Certificate based authentication for SSH

TL;DR: You can add an entry to config.json which will trust any key signed by your SSH certificate authority: Add a key like cert-authority $CA_PUBLIC_KEY to your config.json.

I thought I’d write up something we implemented earlier this week, making use of SSH’s support for certificate based authentication to allow SSHing to devices without having to place specific public keys on the device which would then need rotating as people join and leave the company.

If you don’t have any public keys in a device’s config.json the only way to authenticate is by the device sending your public key and username to Balena’s API to validate you’re allowed to connect. This is usually fine, and means that access can be revoked immediately if needed, but becomes problematic if the device has no connectivity to the Balena API. We had this happen recently where we could get to the device via an alternative route, but were unable to SSH in to fix things because auth failed.

We could pre-populate with one or more public keys attached to staff members, or a shared public key with the private key saved in 1Password to provide access to people, but then we’d need to rotate those keys on a regular basis to remain in compliance with security policies. Thankfully OpenSSH supports the used of signed keys, which allow a user’s public key to be cryptographically signed by a certificate authority, with devices permitting any key signed by that CA to authenticate. Signed keys can also have limitations attached around which users they’re valid for, expiry dates to be attached, and source IPs to be limited. You can find some background at OpenSSH/Cookbook/Certificate-based Authentication - Wikibooks, open books for an open world.
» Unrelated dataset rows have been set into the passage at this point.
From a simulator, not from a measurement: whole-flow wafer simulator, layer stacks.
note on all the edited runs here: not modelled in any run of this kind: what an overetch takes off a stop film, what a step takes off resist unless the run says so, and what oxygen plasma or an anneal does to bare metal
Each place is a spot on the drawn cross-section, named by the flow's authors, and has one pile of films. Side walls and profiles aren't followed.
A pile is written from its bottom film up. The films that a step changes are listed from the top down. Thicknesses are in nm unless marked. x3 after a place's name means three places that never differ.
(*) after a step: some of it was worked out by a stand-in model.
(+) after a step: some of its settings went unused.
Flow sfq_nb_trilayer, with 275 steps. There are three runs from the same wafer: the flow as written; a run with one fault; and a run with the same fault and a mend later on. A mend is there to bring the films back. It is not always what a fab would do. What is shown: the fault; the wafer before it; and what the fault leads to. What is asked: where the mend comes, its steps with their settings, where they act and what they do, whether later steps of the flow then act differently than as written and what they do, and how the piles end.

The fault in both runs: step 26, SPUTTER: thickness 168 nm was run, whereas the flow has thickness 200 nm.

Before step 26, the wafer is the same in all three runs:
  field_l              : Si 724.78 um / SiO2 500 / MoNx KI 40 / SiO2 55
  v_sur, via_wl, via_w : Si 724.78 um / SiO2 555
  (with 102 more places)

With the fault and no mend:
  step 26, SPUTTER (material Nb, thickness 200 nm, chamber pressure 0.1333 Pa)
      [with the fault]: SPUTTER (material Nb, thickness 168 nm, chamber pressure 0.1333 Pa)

The missing piece for us was the need to configure Balena devices to accept our certificate authority’s signatures. Most of the tutorials out in the wild state that you need to update sshd_config for this, which would have required us forking balenaOS and managing our own images, however OpenSSH’s documentation mentions (buried deep in some options) that you can also do this via an authorized_keys file… the very same file that gets populated by adding keys to config.json.

The final step was getting that rolled out to our existing fleet of devices, which is very handily done using the script published at GitHub - balena-io-experimental/ssh-key-insert: Tooling to insert the relevant SSH keys into balena devices' configuration. to SSH into each device in turn, then add the CA’s public key to them.

2 Likes

Hi Jon,

This is really interesting, thanks for sharing.

Could you elaborate a bit on this section above? What certificate authority, were you able to modify and revoke those keys?

We’re currently running our own internal CA (which is an incredibly grand name to attach to a private key stored in 1Password, and a very short shell script to sign public keys with) - its effectively just following the instructions on the linked guide for certificate based auth. Everything is very manual which is generally fine given this is the last resort option for gaining access to devices in case of emergency. Day to day we’re still using key validation via the Balena API.

Key revocation isn’t possible using this setup as its not possible to push a key revocation list to devices via this method (and I’m not sure we’d want to via the path of rewriting config.json anyway), but we work around that by signing keys with a half an hour or so of validity. There is of course always a risk of key being compromised, but for our use case this is an acceptable balance when put along side the potential for remote devices being entirely inaccessible without sending out an engineer.

At some point in the future I’m likely to move from the current string and sticky tape solution to deploying something like Hashicorp Vault, which should allow us to exercise much tighter control of the CA key, and give us an audit log of when users have requested an SSH key be signed.

In an absolutely ideal world, this would all be supported as part of Balena Cloud, which I suspect could support running an SSH CA for each fleet of devices with balena ssh making a call to get the user’s public key signed.

1 Like

This is all really interesting, thanks for sharing. I am going to pass this around everyone on the team to have a read too. Could you let us know how things go with your move to Hashicorp Vault? It would be great to be able to follow this along.